(TSX: AAV, NYSE: AAV)
CALGARY, Feb. 3 /CNW/ - On July 9, 2009, Advantage Energy Income Fund (the "Fund") converted from a trust to a corporation. Unitholders of the Fund received, for each trust unit held, one common share of Advantage Oil & Gas Ltd. ("Advantage"). The Fund discontinued cash distributions with the final cash distribution paid to Unitholders on March 16, 2009. The following information is being provided to assist former individual Unitholders of the Fund in the preparation of their 2009 Income Tax Returns.
The information contained in this news release is of a general nature only and is based on Advantage's understanding of the Income Tax Act (Canada) and the United States Internal Revenue Code. It is not intended to be, nor should it be construed to be, legal or tax advice to any particular former Unitholder. Former Unitholders should consult their own tax advisors with respect to their particular circumstances.
2009 Canadian Tax Information
The following information is intended to assist former individual Canadian Unitholders of the Fund in the preparation of their 2009 T1 Income Tax Return.
Cash distributions in 2009 are 100% taxable to former Unitholders.
Trust Units held within an RRSP, RRIF, or DPSP
No distribution amounts are required to be reported on the 2009 T1 Income Tax Return where Trust Units were held within an RRSP, RRIF or DPSP.
Trust Units held outside of an RRSP, RRIF or DPSP
Unitholders who held their Trust Units outside of an RRSP, RRIF or DPSP through a broker or other intermediary and who received cash distributions for the 2009 calendar year, will receive a "T3 Supplementary" slip directly from their broker or intermediary, not from the transfer agent Computershare Investor Services (the "Transfer Agent"), the Fund, or Advantage.
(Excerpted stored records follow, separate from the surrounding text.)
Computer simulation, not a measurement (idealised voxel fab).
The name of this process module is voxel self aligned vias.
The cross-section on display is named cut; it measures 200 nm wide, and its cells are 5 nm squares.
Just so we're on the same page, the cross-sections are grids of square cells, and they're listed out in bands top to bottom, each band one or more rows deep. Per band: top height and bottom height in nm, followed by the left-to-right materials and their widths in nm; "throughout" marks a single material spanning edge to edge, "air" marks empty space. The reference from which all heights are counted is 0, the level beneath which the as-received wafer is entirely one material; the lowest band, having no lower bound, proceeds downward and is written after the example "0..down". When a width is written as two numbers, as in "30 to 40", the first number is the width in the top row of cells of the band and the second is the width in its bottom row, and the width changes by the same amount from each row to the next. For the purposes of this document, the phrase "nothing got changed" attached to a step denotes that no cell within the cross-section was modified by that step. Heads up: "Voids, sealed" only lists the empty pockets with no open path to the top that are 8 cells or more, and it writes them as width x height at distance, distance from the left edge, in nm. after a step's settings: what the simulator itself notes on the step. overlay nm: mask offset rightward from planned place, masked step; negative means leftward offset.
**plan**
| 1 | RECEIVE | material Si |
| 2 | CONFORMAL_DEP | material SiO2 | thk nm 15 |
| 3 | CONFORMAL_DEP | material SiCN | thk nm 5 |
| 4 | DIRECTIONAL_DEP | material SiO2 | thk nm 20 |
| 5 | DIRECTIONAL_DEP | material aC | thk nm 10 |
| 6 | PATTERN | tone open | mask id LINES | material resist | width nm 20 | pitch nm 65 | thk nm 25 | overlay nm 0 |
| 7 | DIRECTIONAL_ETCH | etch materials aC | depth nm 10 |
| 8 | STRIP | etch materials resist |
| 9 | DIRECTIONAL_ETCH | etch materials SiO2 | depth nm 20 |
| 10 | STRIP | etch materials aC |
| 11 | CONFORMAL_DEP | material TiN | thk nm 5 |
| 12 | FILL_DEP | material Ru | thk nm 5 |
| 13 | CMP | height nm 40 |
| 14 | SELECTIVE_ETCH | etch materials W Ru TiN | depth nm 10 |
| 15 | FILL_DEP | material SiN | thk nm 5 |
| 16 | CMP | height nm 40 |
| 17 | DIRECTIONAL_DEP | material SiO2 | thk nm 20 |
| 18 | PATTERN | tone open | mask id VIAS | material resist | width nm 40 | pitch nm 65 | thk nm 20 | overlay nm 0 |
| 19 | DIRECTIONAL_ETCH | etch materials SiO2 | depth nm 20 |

Registered Unitholders of Trust Units who received cash distributions for the 2009 calendar year from the Transfer Agent (and not from a broker or intermediary), will receive a "T3 Supplementary" slip directly from the Transfer Agent.
Under Paragraph 12(1)(m) of the Income Tax Act, taxable amounts allocated to the former Unitholders must be reported by the Unitholders in their 2009 Income Tax Return. Accordingly, the taxable amount of cash distributions received and receivable for the period from January 1, 2009 up to and including July 9, 2009 are included in your "T3 Supplementary" slip. The amount reported in Box (26) on the T3 slip should be reported on your T1 Income Tax Return as "Other Income". The deadline for mailing all T3 Supplementary Information slips as required by Canada Revenue Agency is March 31, 2010.
The conversion from a trust to a corporation is generally tax deferred for Canadian residents and will not result in a capital gain or loss.
Adjusted Cost Base for Capital Gains
Former Unitholders are required to reduce the Adjusted Cost Base of their Trust Units by an amount equal to the cumulative cash received and receivable from cash distributions minus cumulative taxable amounts reported as "Other Income" on their slips (if any). If the amount of the reduction exceeds the Adjusted Cost Base, the excess should be reported as a capital gain and the Adjusted Cost Base will then be reset to zero.
The Adjusted Cost Base is used in calculating capital gains or losses on the disposition of the Trust Units if the Trust Units were held as capital property by the owner.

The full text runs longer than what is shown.